Paintings of Beautiful Women Faces in Old Abandoned Houses
The street artist Rone from Melbourne has presented his new artwork: The Omega Project, which displays the dying traditions of Australian life in the middle of the last century, picturing beautiful artworks in the abandoned house.
Rone turned one of the oldest abandoned mansions in Melbourne into a temporary exhibition, open and accessible to everyone to visit.
However, the show will last only seven days since the building was sentenced to demolition even before the project. This cottage is one of the last survived buildings of that time, located in the modern extensive residential complex in the north of Melbourne.
“The Omega Project is a project that includes a series of works and installations in a building that will soon be destroyed. This work ultimately recreates the elements of a classic Australian house in the middle of the last century, with the inherent destruction that reflects its age. The project incorporates memories of those homes that I have already visited and those abandoned buildings that I have already explored.“ – Rone.
Street artist Rone finds that fine line between beauty and ruins, the youth, and decay. On the dilapidated mansion walls, overexposed beams and bricks are depicted as large-scale portraits of women with beautiful facial features. Another of his work, ‘Empty,’ was posted in the lyric theater in Fitzroy in a building that was also doomed to demolition.
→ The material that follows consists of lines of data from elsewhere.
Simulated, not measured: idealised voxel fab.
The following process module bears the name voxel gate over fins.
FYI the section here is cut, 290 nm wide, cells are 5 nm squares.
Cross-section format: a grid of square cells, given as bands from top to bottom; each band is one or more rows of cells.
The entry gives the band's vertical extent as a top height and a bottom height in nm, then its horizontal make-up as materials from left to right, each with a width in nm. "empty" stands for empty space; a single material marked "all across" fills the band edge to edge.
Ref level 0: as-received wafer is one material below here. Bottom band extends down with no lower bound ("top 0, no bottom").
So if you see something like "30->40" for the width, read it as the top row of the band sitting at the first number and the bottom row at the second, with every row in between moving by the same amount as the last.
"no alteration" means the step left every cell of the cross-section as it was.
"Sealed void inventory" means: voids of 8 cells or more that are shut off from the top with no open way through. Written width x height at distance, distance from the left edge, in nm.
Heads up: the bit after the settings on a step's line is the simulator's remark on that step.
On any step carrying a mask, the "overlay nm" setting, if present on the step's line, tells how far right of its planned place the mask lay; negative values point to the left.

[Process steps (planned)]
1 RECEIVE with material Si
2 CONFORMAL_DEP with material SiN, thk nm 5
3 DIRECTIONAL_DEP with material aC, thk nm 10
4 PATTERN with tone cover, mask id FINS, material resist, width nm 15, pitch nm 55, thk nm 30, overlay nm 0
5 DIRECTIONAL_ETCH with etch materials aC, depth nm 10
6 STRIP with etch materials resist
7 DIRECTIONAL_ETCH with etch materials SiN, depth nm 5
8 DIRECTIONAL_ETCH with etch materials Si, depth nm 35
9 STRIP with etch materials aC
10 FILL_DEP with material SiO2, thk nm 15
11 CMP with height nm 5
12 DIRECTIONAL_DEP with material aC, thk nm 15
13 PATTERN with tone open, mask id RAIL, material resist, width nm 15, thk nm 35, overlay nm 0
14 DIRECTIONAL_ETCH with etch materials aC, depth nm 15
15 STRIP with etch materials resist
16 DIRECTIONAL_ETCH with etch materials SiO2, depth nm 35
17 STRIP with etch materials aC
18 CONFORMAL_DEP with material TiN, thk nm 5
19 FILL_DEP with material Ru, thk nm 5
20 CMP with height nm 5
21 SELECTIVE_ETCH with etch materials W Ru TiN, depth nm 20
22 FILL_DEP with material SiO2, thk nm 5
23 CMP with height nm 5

In just a few weeks, surrounded by destruction and decay, Rone turned the cottage interior of the early 1900s into what he describes as a “fantasy film set.”
Teaming up with the stylist Carly Spooner, the Street artist created the cinematic sensation of space. He managed to recreate the archetypal landscape of the Australian interior of the middle of the century with chenille coverlets, wood TV, and other small antique interior details.